Background On Reconsideration Calls
We’ve touched on reconsideration (what you do when denied on a credit card application but want to change that “no” to a “yes”) several times. Here’s some basic information on reconsideration. We also have a list of the phone numbers for each bank, so you can call the correct department for reconsideration.
If calling in fails, there are other things you can do. We even have a template for a letter you can send to the bank.
In sum: if you apply for a credit card and are denied, reconsideration is when you ask the bank to reconsider the denial. You’ll need to address the reasons for their denial, which they will tell you. Enter the reconsideration call.
What’s A Reconsideration Call Like?
This brings us to the question of the week: what’s a reconsideration call like? And was this experience normal?

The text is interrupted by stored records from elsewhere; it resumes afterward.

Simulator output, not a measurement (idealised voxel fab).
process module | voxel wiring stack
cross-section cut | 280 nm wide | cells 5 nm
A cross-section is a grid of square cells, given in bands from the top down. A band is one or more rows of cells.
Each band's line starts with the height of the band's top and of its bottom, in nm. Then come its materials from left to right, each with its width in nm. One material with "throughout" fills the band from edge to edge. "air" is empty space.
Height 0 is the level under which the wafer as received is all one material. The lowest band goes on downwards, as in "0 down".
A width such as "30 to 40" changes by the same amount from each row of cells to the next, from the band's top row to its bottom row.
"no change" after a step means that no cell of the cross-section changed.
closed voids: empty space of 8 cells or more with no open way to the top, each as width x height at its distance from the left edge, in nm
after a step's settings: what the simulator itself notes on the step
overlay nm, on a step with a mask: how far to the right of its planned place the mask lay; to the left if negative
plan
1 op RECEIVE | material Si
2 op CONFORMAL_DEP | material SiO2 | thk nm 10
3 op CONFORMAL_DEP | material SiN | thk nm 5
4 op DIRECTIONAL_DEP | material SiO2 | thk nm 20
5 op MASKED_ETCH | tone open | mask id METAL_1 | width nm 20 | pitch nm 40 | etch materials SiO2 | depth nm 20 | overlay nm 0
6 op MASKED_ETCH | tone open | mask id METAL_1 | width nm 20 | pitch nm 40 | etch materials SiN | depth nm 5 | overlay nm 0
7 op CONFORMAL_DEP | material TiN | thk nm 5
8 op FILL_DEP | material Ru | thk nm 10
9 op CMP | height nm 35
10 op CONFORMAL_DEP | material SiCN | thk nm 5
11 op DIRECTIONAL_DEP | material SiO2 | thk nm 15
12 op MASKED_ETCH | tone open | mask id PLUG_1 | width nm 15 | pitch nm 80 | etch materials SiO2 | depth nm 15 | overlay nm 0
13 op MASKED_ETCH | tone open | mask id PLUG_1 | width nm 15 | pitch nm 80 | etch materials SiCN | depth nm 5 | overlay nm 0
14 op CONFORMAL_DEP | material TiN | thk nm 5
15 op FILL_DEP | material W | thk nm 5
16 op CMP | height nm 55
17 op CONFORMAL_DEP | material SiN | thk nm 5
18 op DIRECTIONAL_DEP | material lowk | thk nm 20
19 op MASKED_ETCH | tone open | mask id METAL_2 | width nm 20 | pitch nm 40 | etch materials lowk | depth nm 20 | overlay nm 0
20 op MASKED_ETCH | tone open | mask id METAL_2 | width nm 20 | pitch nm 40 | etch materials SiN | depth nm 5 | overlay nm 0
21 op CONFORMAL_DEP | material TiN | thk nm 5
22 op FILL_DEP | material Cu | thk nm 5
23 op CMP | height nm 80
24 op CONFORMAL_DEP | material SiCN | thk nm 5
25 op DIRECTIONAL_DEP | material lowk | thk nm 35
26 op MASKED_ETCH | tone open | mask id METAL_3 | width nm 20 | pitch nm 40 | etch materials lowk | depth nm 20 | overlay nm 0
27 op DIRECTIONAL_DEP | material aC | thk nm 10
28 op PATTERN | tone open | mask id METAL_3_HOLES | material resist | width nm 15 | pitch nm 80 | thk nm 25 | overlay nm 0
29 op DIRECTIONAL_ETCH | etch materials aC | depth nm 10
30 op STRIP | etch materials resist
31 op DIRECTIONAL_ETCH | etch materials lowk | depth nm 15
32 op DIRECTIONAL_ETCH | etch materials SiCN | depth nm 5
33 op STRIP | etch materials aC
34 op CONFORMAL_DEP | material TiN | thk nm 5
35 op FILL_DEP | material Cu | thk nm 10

First things first, the bank will tell you why your application was denied. Go through this information and plan to address each item specifically. Did they say you missed a payment, but you can prove you didn’t? Plan to address the items with specifics. Just saying “please approve me” isn’t sufficient. They said “no” for certain reasons, and you need to address those reasons with specifics and data.
Next, no two reconsideration calls are exactly the same, but there is a general idea of what will happen. It roughly follows this format:
State why you’re calling and provide required information.
Tell the phone rep that you applied for a card, were denied, and provide the reference number on your denial (if you have it). They’ll ask questions to verify your identity before discussing the matter with you.
The phone rep reads the case.
The person you are talking to will look at the denial reasons and may have access to notes in their computer that you don’t have access to. Give the person some time to understand what’s happened and what’s happening, so the phone rep can be ready for the discussion.
Now you have a discussion.
Depending on the complexity, this can take more or less time. For me personally, I like to give the phone rep a summary of why I’m calling (“Item 2 seems incorrect, and I’d like to explain item 3 to give you a better understanding”). After that, we can address the items one at a time while I provide information and the phone rep can ask questions.
Remember to be positive, clear, confident, and also friendly.
As the phone rep asks questions, this can be simple or can be complex. It really depends on the situation. If there is data that doesn’t seem to match (as in the case of our question from Tom and Marge), this can take time. If you need to overcome a rejection for “too many recent credit cards” or violation of the Chase 5/24 rule, pointing out which credit cards are not your responsibility as an authorized user can take time. Each card needs identified and checked by the phone rep.
Once all of the data is understood and verified, now you and the phone rep are on the same page. Then–and only then–can you point out why the rejection reasons are incorrect, insufficient, etc. and that the “no” should become a “yes”.
It’s about the bank’s concerns, nothing else matters.
The reasons you were rejected are the only reasons that matter. The fact your credit score is high doesn’t matter if the rejection reasons are for “too many credit cards with us” or “missed a recent payment”. Telling the bank your business model is the coolest idea since sliced bread doesn’t matter if the rejection reason is that you are past 5/24 or that your credit card balances are really high.
Whatever the reasons are for why the bank rejected you, nothing else matters. I’ll say this again: the whole purpose of the call is the bank’s rejection reasons. Those can be simple or complex. With our question from Tom and Marge, the bank’s concern was “too many cards”. How do you address their concern in this matter? You point out as many of those cards as possible that are not “your card”–you’re just an authorized user and not financially responsible for these bills.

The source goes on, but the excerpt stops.